In Korea, e.g., where I now live and teach, and where the traditions and wisdom of a Confucius or a Buddha seem largely forgotten (or where remembered, so watered down as to be of virtually no help for living), education, as in so many other Asian countries, is merely for the sake of obtaining a well-paying job, period: And test-taking is the sole means to that end. Education in Korea, put in classical Greek terms, is mere, and only, techne (Gk. skill), not a broader search for truth, understanding, or general principles with which to guide one’s life by, let alone a passionate love of and devotion to truth and wisdom in order to bring joy and peace to one’s soul, and to make a contribution to one’s family, community, nation, or the world.  As we know from Socrates, education was to reach through the individual to the larger community in which he lived. It was never intended to be an idiosyncratic (private) pursuit which could not help, directly or indirectly, one’s fellow citizens on the path and pilgrimage of Life.

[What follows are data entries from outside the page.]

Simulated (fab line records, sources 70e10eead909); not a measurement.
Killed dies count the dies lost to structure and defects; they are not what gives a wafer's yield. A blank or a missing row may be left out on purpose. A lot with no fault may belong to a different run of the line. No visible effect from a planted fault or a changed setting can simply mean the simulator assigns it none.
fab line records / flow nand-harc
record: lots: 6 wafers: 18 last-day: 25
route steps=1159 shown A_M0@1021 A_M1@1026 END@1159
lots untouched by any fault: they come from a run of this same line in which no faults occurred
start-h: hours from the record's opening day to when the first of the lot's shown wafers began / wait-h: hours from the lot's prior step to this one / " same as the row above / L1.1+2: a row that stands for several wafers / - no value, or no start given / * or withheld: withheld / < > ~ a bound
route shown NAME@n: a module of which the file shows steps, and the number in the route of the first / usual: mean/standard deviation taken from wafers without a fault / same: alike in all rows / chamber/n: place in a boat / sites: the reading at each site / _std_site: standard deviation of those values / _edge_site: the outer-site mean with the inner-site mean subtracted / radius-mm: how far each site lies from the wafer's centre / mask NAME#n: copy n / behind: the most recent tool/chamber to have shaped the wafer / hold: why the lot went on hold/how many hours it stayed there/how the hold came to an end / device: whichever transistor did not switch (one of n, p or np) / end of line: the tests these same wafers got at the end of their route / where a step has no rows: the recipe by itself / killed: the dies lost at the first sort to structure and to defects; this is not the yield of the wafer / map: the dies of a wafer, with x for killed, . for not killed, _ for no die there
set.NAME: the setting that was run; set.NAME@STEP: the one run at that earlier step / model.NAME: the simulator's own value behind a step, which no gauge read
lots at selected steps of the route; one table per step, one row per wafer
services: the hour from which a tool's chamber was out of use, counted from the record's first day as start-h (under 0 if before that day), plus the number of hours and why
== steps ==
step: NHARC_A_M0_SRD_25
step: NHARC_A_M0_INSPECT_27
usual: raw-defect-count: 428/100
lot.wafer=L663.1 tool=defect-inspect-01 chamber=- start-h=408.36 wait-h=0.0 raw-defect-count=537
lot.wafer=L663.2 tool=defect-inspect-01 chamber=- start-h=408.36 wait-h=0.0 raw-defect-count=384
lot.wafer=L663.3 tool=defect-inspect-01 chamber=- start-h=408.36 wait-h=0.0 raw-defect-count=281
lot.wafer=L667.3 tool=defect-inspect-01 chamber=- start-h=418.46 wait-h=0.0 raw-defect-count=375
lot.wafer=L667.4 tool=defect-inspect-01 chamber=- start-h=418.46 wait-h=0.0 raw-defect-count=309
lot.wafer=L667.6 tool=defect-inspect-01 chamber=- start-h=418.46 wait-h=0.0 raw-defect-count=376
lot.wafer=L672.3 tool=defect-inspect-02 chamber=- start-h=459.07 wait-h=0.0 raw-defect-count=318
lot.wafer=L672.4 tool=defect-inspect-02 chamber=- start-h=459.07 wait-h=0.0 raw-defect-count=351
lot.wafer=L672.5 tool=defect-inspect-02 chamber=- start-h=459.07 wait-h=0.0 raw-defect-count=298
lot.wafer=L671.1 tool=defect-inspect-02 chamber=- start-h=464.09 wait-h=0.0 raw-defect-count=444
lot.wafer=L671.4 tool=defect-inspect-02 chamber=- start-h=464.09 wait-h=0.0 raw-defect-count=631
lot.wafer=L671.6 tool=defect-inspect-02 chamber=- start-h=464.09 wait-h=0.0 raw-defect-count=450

So strong is the idea in Asia in general, and Korea in particular, that education is simply for jobs; and so willing and eager are Koreans to pay high fees in order to achieve this positive job-result, that offering to teach education for free, as I have done, simply for the pursuit of truth, goodness, and beauty for their own sakes, is taken to be either a sign of madness or incompetence or else a subterfuge for baser motives. For no one here takes the western liberal arts view of education seriously. The life of the mind here (as our great teacher Socrates instructed us as to how it should be) in Korea is a “dangerous idea”, just as it was in Greece for Socrates himself (who was accused of “corrupting the young” and “introducing new gods” and was executed by Athens as a result—he, Socrates, the wisest and best man of his time according to Plato).

There is indeed nothing so dangerous, so revolutionary, so upsetting, both to families and to governments, than an individual’s life-long, single-minded devotion to the pursuit of truth, and the living out, as best one can, of a life of goodness, supported by deep and passionate attachment to beauty (in its various guises of poetry, piety, art, architecture, empathy, self-giving love, literature, etc). Forget the dangers of revolutionaries like Marx. Nothing in history has proven to be more dangerous to the status quo than a person who can think—truly think—for himself. As tyrants like Kim Jong-Il of North Korea know only too well, you can kill the body but you cannot kill an idea—and so it is with ideas—especially ideas of justice, goodness, and righteousness—that make every tyrant’s soul tremble the most. (This trembling, of course, being but a foretaste of divine judgment.)

The whole revolutionary idea of Western culture, of the liberal arts, may be conveniently summed up in the extraordinary words of Jesus: “The truth shall make you free.” (John 8:32) Alas, there are many among us who choose to continue to live in prisons of their own making. And when they do so, they thereby encourage tyrants, like Kim Jong-Il, to make prisons for their bodies as well. For prisons of the mind inevitably and necessarily lead to shackles for the body. Only the Truth can set man free.